Slain attorney Chiquita Tate was such a believer in the legal system that she had a tattoo of Lady Justice on her back, college friend T. J. Crawford recalled.
Chiquita Tate was in the midde of a high-profile murder trial when she was stabbed to death in her law office.
"She just had an attachment to justice and doing what's right by people. She was always very serious about that," said Crawford, a teacher and community organizer in Chicago, Illinois.
But Tate, described by colleagues as a tenacious defense attorney who fought for her clients, could not save herself.
Family members and friends in Chicago; Atlanta, Georgia, and Tate's adopted home -- tiny Baker, Louisiana -- are reeling from the grisly details of Tate's slaying, and police say it was at the hands of her husband, Greg Harris. They had been married about 14½ months.
Harris, 37, is in custody, accused of stabbing Tate to death. He is charged with second-degree murder and the illegal use of a dangerous weapon. A judge last week set his bond at $500,000.
In a phone interview with CNN, Harris' attorney, Lewis Unglesby, said police have the wrong man.

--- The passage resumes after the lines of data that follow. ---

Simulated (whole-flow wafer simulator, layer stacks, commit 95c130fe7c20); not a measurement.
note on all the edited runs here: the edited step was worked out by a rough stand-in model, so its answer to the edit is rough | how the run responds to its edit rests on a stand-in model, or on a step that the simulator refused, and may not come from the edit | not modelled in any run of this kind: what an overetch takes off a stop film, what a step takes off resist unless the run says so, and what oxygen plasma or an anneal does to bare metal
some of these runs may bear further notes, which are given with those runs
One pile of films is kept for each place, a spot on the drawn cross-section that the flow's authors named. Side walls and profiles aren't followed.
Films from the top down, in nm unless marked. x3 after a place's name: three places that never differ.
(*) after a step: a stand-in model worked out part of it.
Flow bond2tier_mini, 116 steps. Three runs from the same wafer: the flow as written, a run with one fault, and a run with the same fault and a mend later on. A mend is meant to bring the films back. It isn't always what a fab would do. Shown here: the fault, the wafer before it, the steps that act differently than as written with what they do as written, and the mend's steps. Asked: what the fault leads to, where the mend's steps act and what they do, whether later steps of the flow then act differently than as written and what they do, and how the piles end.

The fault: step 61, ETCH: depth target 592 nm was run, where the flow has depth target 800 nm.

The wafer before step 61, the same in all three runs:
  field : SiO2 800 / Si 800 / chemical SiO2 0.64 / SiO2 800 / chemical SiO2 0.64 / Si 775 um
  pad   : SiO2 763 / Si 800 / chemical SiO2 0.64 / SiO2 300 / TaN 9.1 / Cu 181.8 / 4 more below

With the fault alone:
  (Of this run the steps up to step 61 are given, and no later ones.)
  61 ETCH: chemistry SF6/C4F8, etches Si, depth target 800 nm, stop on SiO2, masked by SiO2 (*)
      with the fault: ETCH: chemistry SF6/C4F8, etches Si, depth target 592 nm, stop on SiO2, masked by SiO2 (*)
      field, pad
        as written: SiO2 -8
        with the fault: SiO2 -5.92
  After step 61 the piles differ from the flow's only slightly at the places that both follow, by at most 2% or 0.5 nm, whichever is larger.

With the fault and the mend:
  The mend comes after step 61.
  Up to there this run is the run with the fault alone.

"Greg Harris by all accounts ... is innocent. I don't know anybody that thinks he did it, except the police," Uglesby said. "There's nothing in his background. He has cooperated completely with the police; he's signed everything they've asked him to sign. He's let them search his house, his car."
Tate, 34, had started her own law firm in downtown Baton Rouge, Louisiana, and was doing well, family and acquaintances said.
"She was up and coming," said Cpl. L'Jean McKneely, a police spokesman in Baton Rouge.